And it is not only fewer round-trips: the single statement is less DB execution time than the old three separate statements — median ~0.25 ms vs ~0.42 ms (EXPLAIN ANALYZE, 300k-row table), before even counting the BEGIN/COMMIT round-trips the transaction form also paid. Consume stays name-scoped (spec §5): on an instance parked on go with {go, other} in its inbox, only go is deleted — other survives.

(The statement-count assertions in test/perf_test.exs guard the round-trip count; this EXPLAIN is the execution-cost evidence. Different claims, both checked.)

Point queries

deliver_signal — wake by id+status+awaits:

Update on gen_durable
  ->  Index Scan using gen_durable_pkey (rows=0)
        Filter: ((status = 'awaiting_signal') AND (awaits = 'go'))
Execution Time: 0.029 ms

insert — single row, dedup via the partial unique index:

Insert on gen_durable
  Conflict Arbiter Indexes: gen_durable_unique
  Tuples Inserted: 1
Execution Time: 0.468 ms

load_signals — the inbox by target:

Sort  Sort Key: id
  ->  Index Scan using signals_target on signals (rows=1)   Index Cond: (target_id = 700001)
Execution Time: 0.072 ms

All sub-millisecond, all index-driven. None of them grow with the table.

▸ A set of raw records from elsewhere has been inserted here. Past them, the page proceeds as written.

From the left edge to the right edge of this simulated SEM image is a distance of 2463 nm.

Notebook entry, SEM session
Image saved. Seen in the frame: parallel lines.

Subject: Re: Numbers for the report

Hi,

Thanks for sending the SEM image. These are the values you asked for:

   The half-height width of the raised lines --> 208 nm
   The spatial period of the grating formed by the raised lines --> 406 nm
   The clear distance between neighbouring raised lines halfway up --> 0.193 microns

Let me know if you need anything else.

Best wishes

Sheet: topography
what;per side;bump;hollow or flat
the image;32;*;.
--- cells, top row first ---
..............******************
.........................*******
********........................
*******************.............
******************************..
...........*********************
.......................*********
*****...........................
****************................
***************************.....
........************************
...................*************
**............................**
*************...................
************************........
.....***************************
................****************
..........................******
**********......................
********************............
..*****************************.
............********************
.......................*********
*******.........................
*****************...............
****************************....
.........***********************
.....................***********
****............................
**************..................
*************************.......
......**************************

4. The reaper (proportional to expired rows only)

The reaper sweeps expired leases via the gen_durable_lease (lease_expires_at) WHERE status='executing' partial index — it never scans live or terminal rows:

Update on gen_durable (rows=5000)
  ->  Index Scan using gen_durable_lease (rows=5000)
        Index Cond: (lease_expires_at < now())
        Filter: (status = 'executing')
Execution Time: 42.002 ms    5000 rows reaped at once (mass-crash scenario)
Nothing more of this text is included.